Charles Jacobs

Charles Jacobs
Co-Founder and President
Once named by The Forward as one of America’s top 50 Jewish leaders, Charles Jacobs is a journalist and long-time social activist who, over the better part of four decades, has founded human rights and pro-Israel organizations to deal with unmet challenges. Some of these have become national institutions.
CAMERA — In 1989, responding to widespread mainstream media bias against Israel, Charles co-founded with Andrea Levin the Boston branch of CAMERA (Committee for Accuracy in Middle East Reporting and Analysis), now the organization’s national office. Today, CAMERA is the pre-eminent Middle East media watchdog organization in the United States.
American Anti-Slavery Group — In 1993, in the face of reports of modern-day human bondage, particularly in Africa, where Arabs and Muslims were enslaving black Africans, Charles, along with African Christians and Muslims, founded the American Anti-Slavery Group. The organization brought unprecedented international attention to the enslavement of tens of thousands of mostly Christian Africans in Sudan by militias armed by the genocidal Islamic regime in Khartoum. On September 18, 2000, Coretta Scott King and Boston Mayor Thomas Menino presented Charles with the first-ever Boston Freedom Award for his abolitionist work. In 2001 and 2011, Charles flew several times, illegally, into Sudan on rescue missions that freed thousands of slaves. Charles testified before Congress on three separate occasions (in 1996, 1999, and 2000), and, on October 21, 2002, was invited to the White House for the signing of the Sudan Peace Act, where he spoke with President Bush. The AASG was instrumental in influencing the president to change U.S. policy on Sudan and enforcing a north-south peace treaty which ended the slave raids and created the world’s newest state: South Sudan.

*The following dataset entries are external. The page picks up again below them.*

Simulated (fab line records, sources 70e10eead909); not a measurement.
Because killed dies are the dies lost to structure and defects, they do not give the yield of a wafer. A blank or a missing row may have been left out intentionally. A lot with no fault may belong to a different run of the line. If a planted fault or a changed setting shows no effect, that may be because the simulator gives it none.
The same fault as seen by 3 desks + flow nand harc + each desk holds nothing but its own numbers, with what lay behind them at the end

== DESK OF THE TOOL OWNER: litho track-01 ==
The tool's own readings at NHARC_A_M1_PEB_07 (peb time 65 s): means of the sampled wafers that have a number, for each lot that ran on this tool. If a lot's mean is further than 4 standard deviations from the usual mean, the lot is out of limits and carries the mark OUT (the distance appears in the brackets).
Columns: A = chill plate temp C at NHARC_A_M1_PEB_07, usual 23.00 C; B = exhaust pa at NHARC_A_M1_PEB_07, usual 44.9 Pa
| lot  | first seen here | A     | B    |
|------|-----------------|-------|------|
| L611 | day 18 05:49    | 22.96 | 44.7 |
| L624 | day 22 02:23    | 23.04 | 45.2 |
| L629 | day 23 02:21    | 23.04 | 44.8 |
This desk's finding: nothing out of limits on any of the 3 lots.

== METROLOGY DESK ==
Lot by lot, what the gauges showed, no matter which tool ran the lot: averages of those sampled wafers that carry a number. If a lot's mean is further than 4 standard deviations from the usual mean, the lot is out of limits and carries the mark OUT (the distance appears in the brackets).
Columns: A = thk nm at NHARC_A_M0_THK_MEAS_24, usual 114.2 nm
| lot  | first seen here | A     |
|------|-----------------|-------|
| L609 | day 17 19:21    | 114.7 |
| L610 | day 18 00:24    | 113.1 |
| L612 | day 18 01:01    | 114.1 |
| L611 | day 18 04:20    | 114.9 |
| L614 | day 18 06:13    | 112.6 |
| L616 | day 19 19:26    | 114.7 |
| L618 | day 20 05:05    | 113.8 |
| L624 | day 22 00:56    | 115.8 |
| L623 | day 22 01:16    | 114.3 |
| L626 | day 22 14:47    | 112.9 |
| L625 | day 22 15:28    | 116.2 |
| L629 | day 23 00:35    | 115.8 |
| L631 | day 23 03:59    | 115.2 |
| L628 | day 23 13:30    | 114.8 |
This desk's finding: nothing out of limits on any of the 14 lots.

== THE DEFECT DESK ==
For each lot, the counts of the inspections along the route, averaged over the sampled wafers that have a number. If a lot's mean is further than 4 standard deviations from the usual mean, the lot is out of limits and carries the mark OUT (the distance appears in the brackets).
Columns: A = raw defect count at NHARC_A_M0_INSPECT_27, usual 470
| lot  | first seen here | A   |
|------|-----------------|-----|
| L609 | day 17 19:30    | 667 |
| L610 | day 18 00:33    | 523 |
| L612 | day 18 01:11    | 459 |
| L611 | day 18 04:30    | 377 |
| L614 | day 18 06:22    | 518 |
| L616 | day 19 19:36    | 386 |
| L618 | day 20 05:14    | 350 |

The David Project — In the summer of 2002, in response to the sudden emergence of a new global anti-Semitism — principally focused against Israel — Charles co-founded the David Project to promote a fair and honest discussion of the Middle East conflict, and which, in 2017, was incorporated into Hillel International’s Israel Engagement and Education department. In its current iteration, it has educated thousands of pro-Israel students each year, preparing them for the rhetorical battles on the nation’s campuses.
Americans for Peace and Tolerance — In September of 2008, in view of the threat of Muslim Brotherhood elements’ rapid penetration of American society — and the failure of civic and political leaders to deal with it — Charles, along with Professor Dennis Hale and Sheikh Ahmed Mansour, founded Americans for Peace and Tolerance. APT works to expose and challenge leftist and terrorist-linked Islamic campaigns which threaten America and the Jews. APT campaigns have helped rid MIT and Northeastern University of terrorist imams, one demoted at NEU because of an APT video campaign.
Jewish Leadership Project — In the summer of 2022, after decades of Jewish leadership institutions consistently failing to recognize new threats to their communities for political reasons, Charles founded the Jewish Leadership Project, a group geared toward demanding that Jewish leaders carry out their responsibilities without partisan considerations. Expanding on a series of articles published in an issue of White Rose Magazine the previous year, in 2023, the JLP published a book, Betrayal: The Failure of American Jewish Leadership, consisting of 22 essays by local activists and Jewish luminaries, including Alan Dershowitz, Caroline Glick, Mort Klein, and Jonathan Tobin.
African Jewish Alliance — In the winter of 2024, Charles connected with representatives of persecuted Christian and un-Arabized Muslim African populations who wished to join forces with American Jews and Israelis against global jihad. The resulting African Jewish Alliance’s mission is to educate the public and government about the nature and extent of Islamic terrorism throughout Africa — religious repression, slavery, and genocide in particular — and also to restore the unnecessarily withered friendship between black and Jewish Americans.
Charles has been widely published, including in The New York Times, Boston Globe, Wall Street Journal, Jerusalem Post, JNS, and the Encyclopedia Britannica. He has appeared on local and national television and radio, including CNN, CBS, Fox News, NPR, and PBS. Along with Avi Goldwasser, he edited and published the book Betrayal: The Failure of American Jewish Leadership (Wicked Son, 2023).